Other speakers at an Inman Connect panel on agent teams said they also hear that complaint about teams more than individual agents would. Here’s how they said teams can avoid losing prospects or clients by over-automating the customer experience.
1. Emphasize the benefits of specialization
Talk of the agent team model often centers around its ability to capture leads, close more deals and rake in profits. You hear less about how the team model actually benefits consumers.
The main selling point of teams is that they can provide a higher level of responsiveness, panelists seemed to suggest. That’s a perk that team member should stress to prospects, Spain said.
Spain might ask prospects: “When you go to buy a car, do you want the sales guy doing the service” and the finance?
If they offer the anticipated “no,” then Spain tells them the same is true for real estate: They can get better service from a group of specialists than from a jack-of-all-trades.
His team’s various leaders will also tell clients that his team answers phones seven days a week from 8 a.m. to 8:30 p.m. and responds to emails within five minutes.

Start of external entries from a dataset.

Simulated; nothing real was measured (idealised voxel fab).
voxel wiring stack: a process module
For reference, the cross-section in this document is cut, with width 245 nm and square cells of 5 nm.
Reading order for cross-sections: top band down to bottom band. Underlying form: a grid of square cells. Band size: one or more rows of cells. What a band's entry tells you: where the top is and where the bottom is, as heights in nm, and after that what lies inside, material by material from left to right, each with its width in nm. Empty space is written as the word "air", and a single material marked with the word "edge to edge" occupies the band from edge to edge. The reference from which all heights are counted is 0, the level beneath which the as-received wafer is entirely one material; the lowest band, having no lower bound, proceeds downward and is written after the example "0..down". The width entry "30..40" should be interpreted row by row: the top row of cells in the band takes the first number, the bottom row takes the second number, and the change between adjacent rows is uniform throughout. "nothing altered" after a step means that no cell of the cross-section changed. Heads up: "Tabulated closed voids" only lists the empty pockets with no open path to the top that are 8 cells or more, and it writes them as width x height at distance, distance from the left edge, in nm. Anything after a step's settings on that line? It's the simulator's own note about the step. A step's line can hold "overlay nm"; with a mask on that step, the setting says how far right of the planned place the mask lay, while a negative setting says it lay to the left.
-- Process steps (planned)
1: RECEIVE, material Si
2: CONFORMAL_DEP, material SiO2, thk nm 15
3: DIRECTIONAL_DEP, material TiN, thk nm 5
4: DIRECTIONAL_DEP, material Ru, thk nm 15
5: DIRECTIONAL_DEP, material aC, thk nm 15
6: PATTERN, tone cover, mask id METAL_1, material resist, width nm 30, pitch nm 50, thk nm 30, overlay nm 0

2. Define crystal-clear roles for team members
Teams should slice away any redundancy between the roles of various team members to limit the number of team members a client has to communicate with, panelists said.
To address customers’ concerns, Spain has adjusted his team model so that sellers only work with two team members: one listing agent and one administrative assistant.
3. Make sure team members communicate properly
Clients should not be forced to tell three team members the same thing, said Wendy Banner, a team leader at Chantilly, Virginia-based brokerage Long and Foster Real Estate
4. Manage expectations
Tell clients upfront what team members they will be interacting with and what those team members do.
Gwen Daubenmeyer, who leads The Integrity Team of Rochester, Michigan-based brokerage Re/Max Defined, says that includes telling sellers that a listing manager will manage paperwork “that I don’t even know exists.”
Banner emphasizes to clients that she’ll be devoting her time to performing some of the most crucial tasks involved in buying or selling a home.
Dropping off fact sheets or fixing signs? That’s for her assistant, she’ll tell them.
Editor’s note: This story has been updated to correct that Mark Spain is no longer an agent at Keller Williams Realty.